Today Ken and I wish to explain their theorem and its possible connections to complexity theory.

Of course as theorists we are most interested in discrete systems and rarely if ever mess with differential equations. I do recall, with some awe, that when I started my career at Yale the numerical analysts were experts at ODEs: that’s ordinary differential equations for the rest of us. An ODE is an equation that involves functions of one independent variable and its derivatives. A famous one is Isaac Newton’s second law of motion:

$\displaystyle F = m \frac{dv}{dt}.$

They used their ability to guess solutions to discrete recurrence systems. I do not believe there is an exact meta-theorem connecting discrete recurrences with ODEs but at the heuristic level they were able to just look at a recurrence and say I believe the solution is ${\dots}$ And they were usually right.

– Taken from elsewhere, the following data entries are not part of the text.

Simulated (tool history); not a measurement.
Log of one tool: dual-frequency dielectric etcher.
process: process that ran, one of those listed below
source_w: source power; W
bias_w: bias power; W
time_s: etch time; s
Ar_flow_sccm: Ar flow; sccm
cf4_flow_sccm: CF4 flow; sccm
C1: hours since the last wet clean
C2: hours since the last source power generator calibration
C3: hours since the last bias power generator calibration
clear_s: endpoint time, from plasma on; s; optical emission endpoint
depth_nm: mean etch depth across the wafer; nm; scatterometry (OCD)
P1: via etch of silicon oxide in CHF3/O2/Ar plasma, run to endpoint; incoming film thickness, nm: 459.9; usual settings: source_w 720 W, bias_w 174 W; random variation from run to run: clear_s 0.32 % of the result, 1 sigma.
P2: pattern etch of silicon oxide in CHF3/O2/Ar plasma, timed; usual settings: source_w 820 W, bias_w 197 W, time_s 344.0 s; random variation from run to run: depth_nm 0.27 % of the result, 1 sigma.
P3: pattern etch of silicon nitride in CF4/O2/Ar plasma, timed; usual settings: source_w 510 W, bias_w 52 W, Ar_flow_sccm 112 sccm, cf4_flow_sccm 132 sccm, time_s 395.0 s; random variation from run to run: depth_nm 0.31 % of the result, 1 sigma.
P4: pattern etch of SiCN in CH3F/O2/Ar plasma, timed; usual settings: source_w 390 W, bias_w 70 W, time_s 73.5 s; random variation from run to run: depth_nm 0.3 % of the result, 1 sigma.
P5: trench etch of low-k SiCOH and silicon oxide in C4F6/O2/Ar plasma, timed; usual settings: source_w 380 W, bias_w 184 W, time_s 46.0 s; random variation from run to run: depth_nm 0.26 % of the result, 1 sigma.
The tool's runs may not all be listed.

Let’s get back to what Bournez and Pouly (BP) have proved.

## The Old Result

Let’s first state what BP proved and then discuss their result. Their result is an extension of a 1981 theorem of Lee Rubel, which Bournez and Pouly call “an astonishing fact.” Rubel proved there is a differential equation that is “universal” in the sense expressed by his theorem statement:

Theorem 1 There exists a fourth order differential algebraic equation (DAE)

$\displaystyle \qquad P(y',y'',y''',y'''')=0 \qquad(*)$

where ${P}$ is a polynomial in four variables and integer coefficients such that for any continuous function ${\phi(t)}$ and any ${\epsilon>0}$ there is a smooth solution ${y(t)}$ to (*) such that for all real ${t}$,

$\displaystyle |y(t)-\phi(t)| < \epsilon.$

Rubel actually proved more: the theorem allows ${\epsilon}$ to be any continuous positive function: so the error between the solution ${y}$ and ${\phi}$ can decay off as ${t}$ tends to plus or minus infinity. He also exhibited specific polynomials ${P}$. If we rename the differentials to variables ${w,x,y,z}$, respectively, then Rubel’s simplest one is:

$\displaystyle P(\!w,\!x,\!y,\!z\!) \!=\! 3w^4 x z^2 \!-\! 4 w^4 y^2 z \!+\! 6w^3 x^2 yz \!+\! 24 w^2 x^4 z \!-\! 12 w^3 x y^3 \!-\! 29 w^2 x^3 y^2 \!+\! 12 x^7.$

Boulez and Pouly note that simpler ones were found by others, including two whole families by Richard Duffin and one in a neat paper by Keith Briggs where one can take any ${n > 3}$:

$\displaystyle \begin{array}{rcl} P_1(w,x,y,z) &=& n^2 w^2 z + 3n(1-n)wxy + (2n^2 - 3n + 1)x^3\\ P_2(w,x,y,z) &=& nw^2 z + (2 - 3n)wxy + 2(n-1)x^3\\ P_3(w,x,y,z) &=& n^2 w^2 z - 3n^2 wxy + 2(n^2 - 1)x^3 \end{array}$

Note that all three have the same “differential monomials” and approach each other as one chooses ${n}$ higher, as is most obvious on multiplying ${P_2}$ by ${n}$.

## The New Result

The theorem may be astonishing but according to BP is also a bit disappointing. They say:

As we said, Rubel’s proof can be seen as an indication that (fourth-order) polynomial implicit DAE is too loose a model compared to classical ODEs, allowing in particular to glue solutions together to get new solutions. As observed in many articles citing Rubel’s paper, this class appears so general that from an experimental point of view, it makes little sense to try to fit a differential model because a single equation can model everything with arbitrary precision.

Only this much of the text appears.